The Exile Update – In Which The Enterprise Goes All Wibbly-Wobbly, Timey-Wimey

Pen and longhand writing
Photosteve101 via Creative Commons 2.0, 2011

Two weeks in and it’s still taking some getting used to. Writing longhand, that is. It takes about the same amount of time to scribble out a page of prose as it does to type three into Microsoft Word. (Or Scrivener, but I quit using Scrivener. Get off my lawn!) But The Exile is progressing nicely. The flow of creating a scene is the same, just longer in duration. I already know this story is going to be short. The outline is only two pages.

But I still need to get it done, and with a honeymoon coming up in which my new bride will want me to spend more time having fun with her than scribbling a science fiction novella she likely isn’t going to read. So my goal now is to write four pages a day. Even than, that’s a challenge with everything I have going on. Saturday, I got no writing done whatsoever.
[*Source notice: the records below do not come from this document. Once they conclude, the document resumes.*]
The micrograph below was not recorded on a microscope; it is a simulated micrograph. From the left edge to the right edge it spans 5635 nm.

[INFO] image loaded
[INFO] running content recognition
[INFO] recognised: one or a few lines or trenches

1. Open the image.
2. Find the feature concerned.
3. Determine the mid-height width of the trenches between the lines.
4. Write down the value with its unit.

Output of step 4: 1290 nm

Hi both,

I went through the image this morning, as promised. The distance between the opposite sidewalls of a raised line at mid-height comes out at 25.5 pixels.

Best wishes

Then there’s the physical side of things. I do rideshare on the side to pay down some bills and rebuild my savings. I intended to work a bar close that night, but went home for dinner first. Unfortunately, my body said, “This ain’t happening.” I never hit the road, and I was asleep by 10:30, a rarity for a weekend whether I work or not. Between normal demands on my time and the wedding the previous weekend, my body had had enough. I was down for the count and slept in until 7:30. Yes, that’s sleeping in for me. Nine glorious hours of sleep interrupted only once by my bladder at 2:30 AM, meaning I got up only between breaks in REM sleep, and only once. I felt great the next morning.

The physical side is something we neglect. When we’re younger, we think we’re invincible. I remember once in my mid-thirties, I sat at a keyboard at about 1:30 in the morning typing with my eyes closed. I was that dedicated to getting words on paper. I suppose I could become that again, but I have to have uninterrupted stretches where I can write 1000-2000 words in a sitting, and I haven’t had that in years. Even living alone did not help that. In fact, I think I’ve written more since Candy and I moved in together than I have in the previous 10 years (a couple of bizarre weekend binges notwithstanding.) It’s good that Candy was once a published author and loves my crime stuff. I might be able to arrange a day where I do nothing but write while I take breaks to hang with her or Matt, my new stepson. I see a Sunday where I tell everyone, “I need time to write 1000 words,” then come up for air, then go back for more every two or three hours. Right now, not happening.

But the best part of the longhand experiment is that I can write just about anywhere. I went out on the porch Sunday morning while it was cool outside and knocked out two pages. I came in for breakfast and had my beautiful wife asking how I did.

Sometimes, I love being a writer. Someday, I may actually get paid more than a cup of coffee for it.